The Best and Worst
Stocks of 1997
Loser -- Cellular Technical Services
(Nasdaq: CTSC) Price -- $2 1/4
The Company's Biz. Cellular Technical Services protects the wireless telecommunications industry from fraud, preventing hackers from stealing precious phone time from legitimate users. The company's main vehicles for doing this are its Blackbird fraud prevention application and its No Clone Zone roaming fraud prevention service. The company has significant agreements with Airtouch Cellular, Ameritech Cellular, AT&T Wireless, and GTE Mobilenet of California and Virginia.
By using the PreTect application developed on Cellular's Blackbird platform, a wireless service provider can set up a "user/device authentication" system that "proactively prevents cloning fraud in real-time." All of the company's products use radio frequency-based fingerprinting. The company's major competitor in this arena is the recently public Corsair Communications (Nasdaq: CAIR).

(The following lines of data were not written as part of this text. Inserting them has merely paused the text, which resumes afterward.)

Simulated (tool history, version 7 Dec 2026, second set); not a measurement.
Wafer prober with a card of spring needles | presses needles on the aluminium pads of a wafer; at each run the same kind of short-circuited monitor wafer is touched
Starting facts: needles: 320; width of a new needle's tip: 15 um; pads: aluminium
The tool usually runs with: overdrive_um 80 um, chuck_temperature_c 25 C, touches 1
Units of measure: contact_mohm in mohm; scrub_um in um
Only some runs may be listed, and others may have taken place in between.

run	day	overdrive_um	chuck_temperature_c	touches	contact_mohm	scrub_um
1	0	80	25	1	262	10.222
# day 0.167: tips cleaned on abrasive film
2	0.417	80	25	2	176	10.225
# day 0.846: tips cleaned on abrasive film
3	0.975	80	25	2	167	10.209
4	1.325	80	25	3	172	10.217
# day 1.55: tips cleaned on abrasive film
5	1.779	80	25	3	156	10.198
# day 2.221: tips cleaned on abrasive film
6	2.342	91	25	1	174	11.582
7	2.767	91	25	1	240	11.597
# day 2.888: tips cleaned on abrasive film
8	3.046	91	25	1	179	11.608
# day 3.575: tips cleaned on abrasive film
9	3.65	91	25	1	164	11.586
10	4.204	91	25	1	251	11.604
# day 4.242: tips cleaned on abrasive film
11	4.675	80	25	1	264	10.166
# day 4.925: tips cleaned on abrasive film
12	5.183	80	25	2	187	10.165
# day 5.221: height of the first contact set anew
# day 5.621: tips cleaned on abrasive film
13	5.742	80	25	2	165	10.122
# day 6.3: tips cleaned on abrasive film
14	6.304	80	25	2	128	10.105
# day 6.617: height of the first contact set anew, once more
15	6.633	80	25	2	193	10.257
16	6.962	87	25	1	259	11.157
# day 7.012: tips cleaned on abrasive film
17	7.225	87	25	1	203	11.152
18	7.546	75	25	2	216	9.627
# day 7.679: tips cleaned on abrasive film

The Story. Many stories of companies locked in the share price decline death spiral begin with no history of sustained profitability. This story is just like all of those others and worse, given that Cellular Technical threw in some changes in its revenue recognition policy in the fiscal first quarter that really gummed up the works. Although the company was confident that its ability to deploy the Blackbird system justified recognizing revenue faster, future orders did not come through, leaving management holding the bag. Looking at a graph of the last seven quarters of revenues is like looking at a very thin mountain peak -- never the sort of pattern you want in an investment.
Even though the company booked a record $17 million in revenues in the first quarter reported in mid-February, management disclosed some deployment timing issues that put a damper on the party, as did the resignation of the company's chief operating officer. When orders expected at the end of the second quarter did not materialize as planned, the company was forced to forecast a loss in early July. Questions about whether or not the company even had a patent for its Blackbird system dogged the shares mid-year. The late July second quarter earnings statement came complete with a warning that orders in the second half would get worse, something that the company proved in early October when it reported $993,000 in revenues versus $10.3 million the year before.
How Could You Have Avoided This Loser. The warning at the beginning of the year was pretty bold, particularly considering that, in spite of what appeared to be short-term problems, insiders responded by filing for a 400,000-share offering two weeks before investors found out about this gem. Combined with management defections, changing accounting standards, and a total lack of any history of profitability, this company could never have been considered a safe bet.
Added to all of the uncertainty is the fact that the company's products are focused on analog cellular, meaning that they are not useful for PCS and digital cellular applications. Even considering that the analog market is currently the largest available cellular market and that the company believes its products could be adapted for use in digital markets, this could still represent a significant limitation to the company's future growth.
The Future. While Cellular Technology has been struggling to make sales and complaining of longer order cycles holding up adoption of its Blackbird platform, its competitor Corsair has been reporting consistent earnings growth. Given Cellular Technical's rate of cash burn, unless it starts generating cash the company will run out of it in the next two or three quarters. With mounting losses, a price/sales ratio that still is above 2.0, and a pretty limited balance sheet, investors might consider retrieving what they have left in the stock and moving on.